1789- Capt. Bligh reached East Timor after floating 4,000 miles in an open boat . He and his followers were cast adrift by the Bounty Mutineers.

1800- Battle of Marengo- Napoleon defeats the Austrian army and conquers most of Italy. At first he was losing and his men were fighting so furiously against high odds that some could be seen urinating into their rifle barrels to cool them off. Just when things seemed lost his regimental commander General Desaix, arrived in the nick of time, won the battle and was conveniently killed in action so Napoleon didn’t have to share any of the credit. This led Napoleon to observe "The difference between victory and defeat can be 15 minutes."
Napoleon’s cook at 5 p.m. was told the battle was lost and not to fix supper. At 7:00 pm Napoleon had won the battle and asked for dinner. Frantically the cook grabbed some chicken, prawns and garlic and invented Chicken Marengo. Believe it or not the cook’s name was Pierre Goufee’.( Garsh!)

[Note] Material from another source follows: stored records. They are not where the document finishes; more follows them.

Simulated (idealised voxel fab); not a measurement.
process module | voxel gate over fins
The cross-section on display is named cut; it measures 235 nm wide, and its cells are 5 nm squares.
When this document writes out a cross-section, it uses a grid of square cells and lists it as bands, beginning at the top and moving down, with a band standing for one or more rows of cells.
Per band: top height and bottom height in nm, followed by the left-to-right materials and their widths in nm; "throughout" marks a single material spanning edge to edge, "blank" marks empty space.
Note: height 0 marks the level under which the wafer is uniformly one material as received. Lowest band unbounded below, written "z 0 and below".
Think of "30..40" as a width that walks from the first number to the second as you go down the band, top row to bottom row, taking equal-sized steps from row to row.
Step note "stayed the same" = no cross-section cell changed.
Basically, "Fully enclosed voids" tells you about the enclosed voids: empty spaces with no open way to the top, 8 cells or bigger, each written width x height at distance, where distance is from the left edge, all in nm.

1801- Old Revolutionary War traitor Benedict Arnold died in London of dropsy. He was living on a major generals half pay but was shunned by polite British society as he was hated by Americans. Tradition has it that in his last days he had his wife Peggy help him back into his old Colonial Generals uniform:" My country’s uniform, woe to me that I ever put on another!" After his death the London Post wrote: Poor General Arnold departed this life, unmourned and without notice. A sorry reflection for other turncoats."

1816- Writers Shelley, Lord Byron and Mary Shelley were spending the summer at the Villa Deodati on Lake Geneva. This day among the revels, drinking, partner swapping and opium taking Byron suggested they all write a ghost story. They all tried but failed except for 19 year old Mary who invented the tale of a Swiss scientist who created an artificial man. She called it Frankenstein.

1822- Charles Babbage presented a paper to the Royal Astronomical Society in London proposing to build a "Difference Engine" a machine that could calculate equations and print the results-i.e. a computer. His early machine required 8,000 moving parts. After ten years and a small fortune it never quite comes off.

1834- Isaac Fischer Jr. of Vermont invented sandpaper.

1846-THE GREAT BEAR REBELLION- U.S. citizens living in Spanish California led by a school teacher named William Ide and Ezekiel Merritt declared themselves an independent country, not knowing that back east the U.S. government had already declared war on Mexico and annexed California to the U.S.. Remember information took months to get back East across Indian territory and burning deserts. The Anglo-Californians seized a Sonoma military post and arrested the owner of the largest hacienda in the area, a retired Mexican General named Mariano Vallejo. Ironically Senor Vallejo himself desired AltaCalifornia to have independence from Mexico City. They chose as their flag for the new republic the grizzly bear and the polar star, which is now the state flag. It wasn’t well drawn and a Mexican noblewoman watching the events thought the flag looked like a large towel with a pig painted on it. US Col. John Freemont took over the Great Bear settlers and raised the US flag over the Presidio in San Francisco July 1st.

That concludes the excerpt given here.